This article was published on June 23, 2008

Jimdo: Pages AND OpenID to the people


Jimdo: Pages AND OpenID to the people

Remember the little OpenID incident at Next08 in May? I promised Andreas Stephan from Six Groups that I would blog about his service, if he would make OpenID support his top priority. Well, so it happened, and on June 6th, Six Group integrated OpenID login. Apparently, that has inspired another big German start-up as well, since Oliver Moser from Jimdo mailed me that his service also supports OpenID now.

JImdoJimdo is an online Ajax-based website builder, which makes it easy for basically anyone to create a slick-looking page – sort of like an online iWeb. Their list of widgets is impressive, and Alexa tells us the service has been steadily growing. Here’s what Oliver has sent me:

From today on we’re supporting OpenID – but not as a provider, just as a host. Jimdo-users can now sign into their Jimdo-Page with their OpenID. But more important, they can use their personal Jimdo-Domain as an OpenID, even though Jimdo is not the provider. So if they comment on a blog post they can use their own domain – which of course makes a lot of sense.

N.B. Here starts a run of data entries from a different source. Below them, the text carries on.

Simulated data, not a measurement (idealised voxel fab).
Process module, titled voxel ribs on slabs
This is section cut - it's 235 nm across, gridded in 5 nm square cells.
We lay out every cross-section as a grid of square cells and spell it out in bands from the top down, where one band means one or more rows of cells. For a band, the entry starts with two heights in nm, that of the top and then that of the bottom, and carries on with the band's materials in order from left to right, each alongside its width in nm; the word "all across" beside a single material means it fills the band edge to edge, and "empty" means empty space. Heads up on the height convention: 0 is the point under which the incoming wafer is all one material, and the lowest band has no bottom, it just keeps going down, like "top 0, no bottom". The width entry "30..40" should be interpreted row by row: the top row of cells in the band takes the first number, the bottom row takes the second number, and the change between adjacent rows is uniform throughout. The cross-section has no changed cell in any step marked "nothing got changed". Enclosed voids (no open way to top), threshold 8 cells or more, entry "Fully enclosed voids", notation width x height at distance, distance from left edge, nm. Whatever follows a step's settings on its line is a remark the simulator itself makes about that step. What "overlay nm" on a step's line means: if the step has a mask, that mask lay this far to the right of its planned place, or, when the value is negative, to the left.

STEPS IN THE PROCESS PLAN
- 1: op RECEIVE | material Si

You may wonder why Jimdo doesn’t act like a provider. Oliver has an answer to that question too: “There are already so many of then, so there’s no need for Jimdo being an additional one. And since OpenID enables Dataportability, we can actually make great use of it.”

Last week, some people at Supernova said OpenID and Dataportability have just become press releases machines. I can see why they say that, but I also think that it doesn’t hurt anyone (apart from our email inbox) since more and people will get familiar with the idea of open data. Also the less web-savvy ones, like most of the Jimdo users.